Disco had swallowed up half the Earth by the mid-1970s
. But there was a problem: aside from a few stars, most disco was a faceless, producer-driven music. Could you tell Patrick Cowley from Patrick Adams? Giorgio Moroder
was that moustachioed guy who spoke with a funny accent, so that was no problem. But did any of us hang Van McCoy and Michael Zager posters on our bedroom walls? I don't think so.
Dr. Buzzard's Original Savannah Band - with a nucleus including Stony Browder, his brother August Darnell, sumptuous chantoozy Cory Daye, and vibraphonist "Sugar Coated" Andy Hernandez - was an attempt to make disco with a human face. It was "progressive disco", perhaps.
In place of generic "dance dance dance" or "love me, love me" lyrics, there was a plotline, and a look of 40s retro, and lyrics seasoned with wit and style - this was radio's "theatre of the mind" crossed with old-fashioned Hollywood musicals.

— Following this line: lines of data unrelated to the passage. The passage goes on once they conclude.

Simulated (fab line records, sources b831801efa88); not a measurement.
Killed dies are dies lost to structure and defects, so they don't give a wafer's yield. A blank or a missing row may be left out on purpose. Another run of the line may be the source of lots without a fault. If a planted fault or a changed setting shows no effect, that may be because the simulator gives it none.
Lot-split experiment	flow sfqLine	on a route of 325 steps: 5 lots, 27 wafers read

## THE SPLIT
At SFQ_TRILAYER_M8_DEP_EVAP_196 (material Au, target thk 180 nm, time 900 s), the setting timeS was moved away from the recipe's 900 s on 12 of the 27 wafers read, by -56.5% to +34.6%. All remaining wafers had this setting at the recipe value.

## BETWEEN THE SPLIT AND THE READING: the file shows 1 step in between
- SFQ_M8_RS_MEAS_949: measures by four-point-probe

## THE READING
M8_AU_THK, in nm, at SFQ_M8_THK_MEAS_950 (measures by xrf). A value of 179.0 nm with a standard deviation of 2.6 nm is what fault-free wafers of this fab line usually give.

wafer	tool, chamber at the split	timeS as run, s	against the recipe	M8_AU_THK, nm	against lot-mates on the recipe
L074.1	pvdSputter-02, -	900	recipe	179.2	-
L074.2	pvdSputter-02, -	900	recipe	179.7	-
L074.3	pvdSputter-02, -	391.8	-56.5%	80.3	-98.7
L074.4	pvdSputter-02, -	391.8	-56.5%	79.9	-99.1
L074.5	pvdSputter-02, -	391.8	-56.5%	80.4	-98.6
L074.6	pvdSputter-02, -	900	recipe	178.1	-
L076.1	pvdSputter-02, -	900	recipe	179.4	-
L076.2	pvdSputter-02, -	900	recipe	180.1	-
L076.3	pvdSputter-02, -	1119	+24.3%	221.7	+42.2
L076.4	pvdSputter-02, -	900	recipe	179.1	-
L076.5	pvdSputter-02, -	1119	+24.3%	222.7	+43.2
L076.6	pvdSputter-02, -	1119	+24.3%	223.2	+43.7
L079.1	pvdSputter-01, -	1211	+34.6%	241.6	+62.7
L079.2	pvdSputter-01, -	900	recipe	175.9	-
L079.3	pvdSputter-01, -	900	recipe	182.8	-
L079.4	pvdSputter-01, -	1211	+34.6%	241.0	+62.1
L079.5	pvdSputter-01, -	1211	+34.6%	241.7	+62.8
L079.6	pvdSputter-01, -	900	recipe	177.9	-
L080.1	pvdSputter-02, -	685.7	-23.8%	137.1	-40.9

"Cherchez La Femme" (1976) was the Top 40 hit; it had the required disco thump, but they employed a cool latin variant (not far removed from the intro to McCoy's "The Hustle"). Plus big band arrangements, tastefully done - not some cheesy grafting of Glenn Miller with a four-on-the-floor kick drum, as some producers had belched onto the market. Daye's voice floated above the mix like an angel with a gardenia in her hair.
But Darnell and company were still caught between a rock and a hard place. The disco audience just wanted to dance - notions of subtlety and concept albums be damned. And the genre was suffering a backlash in the general
public. Plus it was still a faceless music - "disco band" was an oxymoron, for the most part. So the Savannah Band edged their way out of disco, then went on hiatus; Darnell and Hernandez (renamed "Coati Mundi") formed Kid Creole and the Coconuts, grafting a downtown-NYC vibe to the concept. When Creole took off, at least with the critics, the OSB comeback/reunion was put on hold.
Daye had a small solo hit with "Pow Wow"; she and Browder would later become, on occasion, floating members of the Creole troupe.